Irish revolutionary Michael Collins shot to death in ambush by anti-Treaty forces 100 years ago this hour #OnThisDay #OTD (Aug 22 1922)


Video: 'IRELAND: IRA leader Michael Collins killed in ambush (1922)'

(Tuesday, August 22, 1922, as Collins’ convoy approached Béal na Bláth between 7:30 and 8:00 p.m. Irish Standard Time; during the Irish Civil War, part of the Irish revolutionary period)Michael Collins, a founder of the Irish Republican Army and a key figure in Ireland’s independence movement, was shot to death today in an ambush at Béal na Bláth in County Cork, Ireland, apparently by Irish Republican Army members opposed to the Anglo-Irish Treaty that Collins had co-signed.

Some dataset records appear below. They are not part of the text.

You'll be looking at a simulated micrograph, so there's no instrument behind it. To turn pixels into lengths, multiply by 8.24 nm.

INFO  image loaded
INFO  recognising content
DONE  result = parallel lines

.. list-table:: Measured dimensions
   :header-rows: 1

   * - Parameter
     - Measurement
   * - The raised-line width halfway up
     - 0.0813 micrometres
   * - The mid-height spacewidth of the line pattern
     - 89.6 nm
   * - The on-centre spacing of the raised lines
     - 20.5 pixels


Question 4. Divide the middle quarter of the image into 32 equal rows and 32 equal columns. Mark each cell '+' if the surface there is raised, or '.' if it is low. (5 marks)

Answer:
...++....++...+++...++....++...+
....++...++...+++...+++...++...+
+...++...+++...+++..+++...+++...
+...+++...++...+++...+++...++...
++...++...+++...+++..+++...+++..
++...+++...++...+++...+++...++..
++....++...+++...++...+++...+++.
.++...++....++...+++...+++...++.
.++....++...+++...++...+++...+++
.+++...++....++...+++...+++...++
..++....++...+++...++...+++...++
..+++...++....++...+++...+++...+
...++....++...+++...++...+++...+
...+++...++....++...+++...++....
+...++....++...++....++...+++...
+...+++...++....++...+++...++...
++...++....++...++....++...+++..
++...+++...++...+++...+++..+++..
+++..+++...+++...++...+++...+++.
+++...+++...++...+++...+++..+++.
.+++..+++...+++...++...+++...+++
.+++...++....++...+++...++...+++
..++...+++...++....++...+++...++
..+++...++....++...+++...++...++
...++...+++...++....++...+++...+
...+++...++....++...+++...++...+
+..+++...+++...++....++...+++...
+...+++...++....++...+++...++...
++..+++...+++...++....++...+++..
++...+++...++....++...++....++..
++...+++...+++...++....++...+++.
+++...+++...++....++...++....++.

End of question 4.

Video: 'Michael Collins - Ireland's Greatest (Documentary)' (Aug. 22, 1922, at 42:50)

The Anglo-Irish Treaty, signed in December 1921, established the Irish Free State but depended on an oath of allegiance to the Crown. This was the clause in the treaty Éamon de Valera and other republican leaders found it hardest to accept.

Collins, 31, viewed the treaty as offering “the freedom to achieve freedom”, and persuaded a majority in the Dáil to ratify the treaty.

A provisional government was formed under his chairmanship in early 1922 but was soon disrupted by the Irish Civil War, in which Collins was commander-in-chief of the National Army.